When I took my first standardized test in elementary school, the teacher insisted how important it was that you “make your mark heavy and dark!” Don’t go outside the lines either, if you mark the wrong bubble, be sure to completely erase your mark, or you might get the question wrong! Now whenever I fill out one of those bubble sheets I try to fill the circle completely. It probably costs me time over the course of a test, though I’ve never run any kind of experiment.
If I could save myself one second on each question of a 50 question test, that’s a good chunk of time. So just how good of a job do I have to do of filling out bubble sheets? What happens if you don’t make your mark dark enough, or if there are traces of a mark on another bubble. What if more than one bubble is marked?
This is an intriguing and never-wracking question. I don’t think there is any single good answer, since it depends on the model and mainanance of each scanner.
Still - one second on each question of a 50 question test is less than a minute – not “a good chunk of time” IMHO It’s not like you have anything better to do while you’re waiting for time to be up. If completing the test in the allotted time is a serious problem for you, then you answer more slowly than someone who typically finishes “exactly on time”, and that extra minute means less, not more, than it does for them (on average, you wouldn’t be able to answer as many extra questions in that 50 seconds as they would if they fell behind for some reason)
The question then becomes: would you rather miss answering an extra question or so, or miss getting credit for questions you actually answered correctly? I’d rather get full credit for what I ‘knew’ than answer an extra question and hope that I made less than one erasure error in the test (assuming that I got that last extra question right - when I was most tired and under the most time pressure)
You ask a good question. As a practical matter, erasing can be a relaxing zen break in the midst of the test, if you take the right mental attitude.

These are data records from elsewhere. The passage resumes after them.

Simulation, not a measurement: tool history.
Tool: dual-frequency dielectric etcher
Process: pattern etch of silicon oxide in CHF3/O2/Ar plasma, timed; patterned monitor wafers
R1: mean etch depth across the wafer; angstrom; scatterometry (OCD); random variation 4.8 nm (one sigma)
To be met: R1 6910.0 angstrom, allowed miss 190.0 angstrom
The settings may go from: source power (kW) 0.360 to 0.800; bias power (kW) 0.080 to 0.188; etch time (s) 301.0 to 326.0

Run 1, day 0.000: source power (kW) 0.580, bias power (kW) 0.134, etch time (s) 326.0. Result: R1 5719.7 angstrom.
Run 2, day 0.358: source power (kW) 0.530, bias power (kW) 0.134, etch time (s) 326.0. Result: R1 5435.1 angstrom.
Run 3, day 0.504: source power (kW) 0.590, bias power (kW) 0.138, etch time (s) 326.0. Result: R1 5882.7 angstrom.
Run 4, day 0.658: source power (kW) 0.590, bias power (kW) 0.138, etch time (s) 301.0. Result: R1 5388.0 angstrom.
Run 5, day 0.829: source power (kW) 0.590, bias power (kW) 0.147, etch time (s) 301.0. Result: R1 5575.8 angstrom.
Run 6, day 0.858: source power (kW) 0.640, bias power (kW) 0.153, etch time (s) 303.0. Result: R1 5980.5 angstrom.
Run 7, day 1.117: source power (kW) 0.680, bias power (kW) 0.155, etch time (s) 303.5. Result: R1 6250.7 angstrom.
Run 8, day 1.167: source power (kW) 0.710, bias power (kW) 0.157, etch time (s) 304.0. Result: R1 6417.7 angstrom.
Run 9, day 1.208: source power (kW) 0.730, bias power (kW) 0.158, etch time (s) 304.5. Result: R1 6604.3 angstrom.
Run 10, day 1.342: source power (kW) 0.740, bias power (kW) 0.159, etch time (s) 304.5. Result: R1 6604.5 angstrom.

I just drew myself a little circle, approximately the same size as bubble on an exam. I then counted “1 Mississippi” as I filled it in completely. I didn’t get to the p’s before it was done.
If you can’t satisfactorily fill in a wee circle in less than a second, maybe you should change your pencil. It is a #2 or HB, right? Non-mechanical? Or maybe you should practice your technique.
Like KP says, how well an incorrectly-marked bubble will be read totally depends on the machine. Filling in the circle as directed by the instructions is the only way to be sure you won’t lose points.